Newbuild Heavy Lift Vessels Will Be Fitted with Methanol Engines
Methanol is emerging as a promising alternative fuel that could help shipping meet its increasingly stringent emissions targets. When produced from non-fossil sources, the resulting “e-methanol” can be low carbon and even net carbon neutral.
With this in mind, Finnish technology group Wärtsilä has been selected to supply its methanol-based hybrid propulsion system for four new ” heavy lift vessels being built at the Wuhu Shipyard in China.
The vessels have been contracted by SAL Heavy Lift GmbH, a German heavy lift and project cargo specialist and part of the Harren Group, in cooperation with its joint-venture partner, Netherlands-based Jumbo Shipping. There is an option for an additional two vessels.
The ships are scheduled for delivery in 2025 and will be used mainly to support wind farm installations. When e-methanol becomes more widely available towards the end of the decade, the vessels will be set up for carbon-neutral operations.

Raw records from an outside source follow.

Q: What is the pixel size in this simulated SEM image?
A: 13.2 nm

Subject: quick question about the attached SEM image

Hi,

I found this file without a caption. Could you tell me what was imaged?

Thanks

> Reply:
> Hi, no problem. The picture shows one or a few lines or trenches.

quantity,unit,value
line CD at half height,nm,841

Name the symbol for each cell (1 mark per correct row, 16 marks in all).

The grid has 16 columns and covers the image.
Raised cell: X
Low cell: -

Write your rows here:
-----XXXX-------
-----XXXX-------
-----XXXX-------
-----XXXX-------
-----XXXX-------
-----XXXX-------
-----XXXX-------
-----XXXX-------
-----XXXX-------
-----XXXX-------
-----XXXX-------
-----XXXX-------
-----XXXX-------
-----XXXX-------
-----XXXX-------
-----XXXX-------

Wärtsilä’s hybrid system will help to minimize the ships’ CO2 emissions, thus supporting the marine sector’s decarbonization ambitions. The system will feature a variable-speed Wärtsilä 32 main engine capable of operating with methanol fuel. This will therefore make these ships among the first to be prepared to operate on methanol, a clean burning sulphur-free alternative to conventional fossil-based marine fuels. They will also be the first methanol capable ships to employ a variable speed main engine.
“These ships represent the next generation in heavy lift shipping. In addition to their technical capabilities, they will feature outstanding environmental performance and help guide shipping towards a greener future,” says Dr Martin Harren, Owner and CEO of SAL Heavy Lift. “We are committed to decarbonizing shipping activities, and we wish to thank Wärtsilä for their support and cooperation throughout this project.”
The hybrid system also includes Energy Storage, a PTO/PTI generator and motor, a multidrive converter, and Wärtsilä’s Energy Management System for controlling and optimizing the hybrid operations. The Energy Storage system will be based on Lithium-Titanium-Oxide (LTO) batteries, which can handle higher amounts of deep cycles than normal Lithium-Ion based systems. The ESS will significantly reduce the fuel consumption and/or the necessary size of the port’s electric shore connection during crane operations while also providing fuel savings at sea by reducing Engine Load fluctuations in rough seas.
For each vessel, Wärtsilä will also supply the gearbox, the controllable pitch propeller (CPP), the bow and stern thrusters, air shaft seals, as well as the sterntube and bearings.
“We are proud to be able to support SAL with Wärtsilä’s market-leading integrated hybrid-mechanical propulsion system. This is a well-proven, future-proofing solution that enables owners and operators to lower operating costs while complying with current and anticipated environmental regulations,” says Matthias Becker, Managing Director of Wärtsilä Germany.